Andrew Anglin
Daily Stormer
February 27, 2019
This entire “Russian bot” thing is a hoax. From the word go.
Basically, they told people “you’re not allowed to have opinions that we disagree with” and pivoted into “you don’t even actually exist if you disagree with us.”
RT:
Twitter quietly revised its public database of ‘Russian bot’ accounts earlier this month, removing 228 accounts it previously said were “connected to Russia”— but the admission has gone almost completely unnoticed by the media.
Bloomberg reported on the “burst of activity” from the bot accounts and claimed that Russia’s “social-media trolling operation” was “stepping up its Twitter presence to new heights.”
Fast-forward to 2019 and Twitter has removed 228 of these accounts from the database, saying they had “initially misidentified” them as being linked to Russia, but nobody in the media seems to have noticed.
In fact, Bloomberg is the only major US outlet which bothered to correct the story to reflect reality, admitting that Twitter’s changes to the dataset “invalidate central portions” of its original report and that there was “no surge” in this so-called Russian bot activity at the time in question. Oops!
…
Interestingly, the highlighted accounts have now been linked to Venezuela, another country the US government just so happens to have bad blood with.

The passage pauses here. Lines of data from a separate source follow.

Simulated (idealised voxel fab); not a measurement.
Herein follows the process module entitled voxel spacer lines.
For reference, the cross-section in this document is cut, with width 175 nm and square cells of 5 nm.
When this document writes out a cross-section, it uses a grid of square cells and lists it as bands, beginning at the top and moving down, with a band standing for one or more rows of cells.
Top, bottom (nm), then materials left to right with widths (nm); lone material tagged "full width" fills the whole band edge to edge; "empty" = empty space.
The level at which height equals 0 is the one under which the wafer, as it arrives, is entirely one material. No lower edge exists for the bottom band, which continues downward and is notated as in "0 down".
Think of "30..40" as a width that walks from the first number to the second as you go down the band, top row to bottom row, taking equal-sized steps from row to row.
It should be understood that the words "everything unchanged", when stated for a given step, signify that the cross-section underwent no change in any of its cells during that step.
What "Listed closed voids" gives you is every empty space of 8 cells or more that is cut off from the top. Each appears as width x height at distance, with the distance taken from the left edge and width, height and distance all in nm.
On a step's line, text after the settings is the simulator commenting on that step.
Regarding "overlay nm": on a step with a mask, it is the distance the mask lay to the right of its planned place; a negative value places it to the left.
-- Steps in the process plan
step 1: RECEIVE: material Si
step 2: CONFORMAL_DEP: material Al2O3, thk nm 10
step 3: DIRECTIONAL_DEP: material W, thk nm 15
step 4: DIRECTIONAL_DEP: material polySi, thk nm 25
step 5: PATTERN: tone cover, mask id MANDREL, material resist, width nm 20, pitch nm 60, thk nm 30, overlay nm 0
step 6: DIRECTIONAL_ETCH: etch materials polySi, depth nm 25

In this case, we initially misidentified 228 accounts as connected to Russia. As our investigations into their activity continued, we uncovered additional information allowing us to more confidently associate them with Venezuela.
— Yoel Roth (@yoyoel) February 5, 2019
In a tweet, Twitter’s “head of site integrity” Yoel Roth said that the company can now “more confidently associate” the 228 accounts with Venezuela. Roth’s short tweet thread on the misidentification was met with little interest receiving only a few retweets and no attention from media figures who supposedly actively follow any and all news remotely related to Russian activity online.
In a statement to Bloomberg, Roth later admitted that “definitive attribution is very, very difficult.” The Bloomberg mea culpa also noted that Twitter is “reluctant to discuss” how it connects accounts to so-called trolling networks in the first place.
The reason they move from “Russian bots” to “Iranian bots” or “Chinese bots” or these new “Venezuelan bots” is to try to further complicated the bot claims by diversifying them.
In the last few years, there have been thousands of stories written about what Russian trolls are doing on social media, and 99% of those articles are based on junk research.
— Sam Sacks (@SamSacks) February 22, 2019
What methodology led you to the wrong conclusion in the first place? How many similar mistake have been made trying to identify Russian trolls? What makes this new conclusion credible?
Don't hold your breath for answers… pic.twitter.com/MsYxDyffAK
— Sam Sacks (@SamSacks) February 22, 2019
Or that Bloomberg suddenly discovered that trolls it previously claimed were Russian had miraculously turned into Venezuelans.https://t.co/uffMWpyzjb
— Left I on the News (@leftiblog) February 24, 2019
But look: even if bots existed, what does that have to do with anything? Bots are not a crime.
And we are being told by the Jews promoting democracy that every individual human being is a pure individualist, totally conscious of all politics and capable of making completely objective decisions about what they believe. Even the blacks. That is the entire premise of democracy as a concept. The core concept.
So how can they be saying that bots are altering democracy? Every individual is able to consume infinite amounts of information and reach an objective conclusion, so what difference does it make if they get spammed by foreign bots?
Given the core concept of democracy, these bots should just roll off them like water off the back of a duck.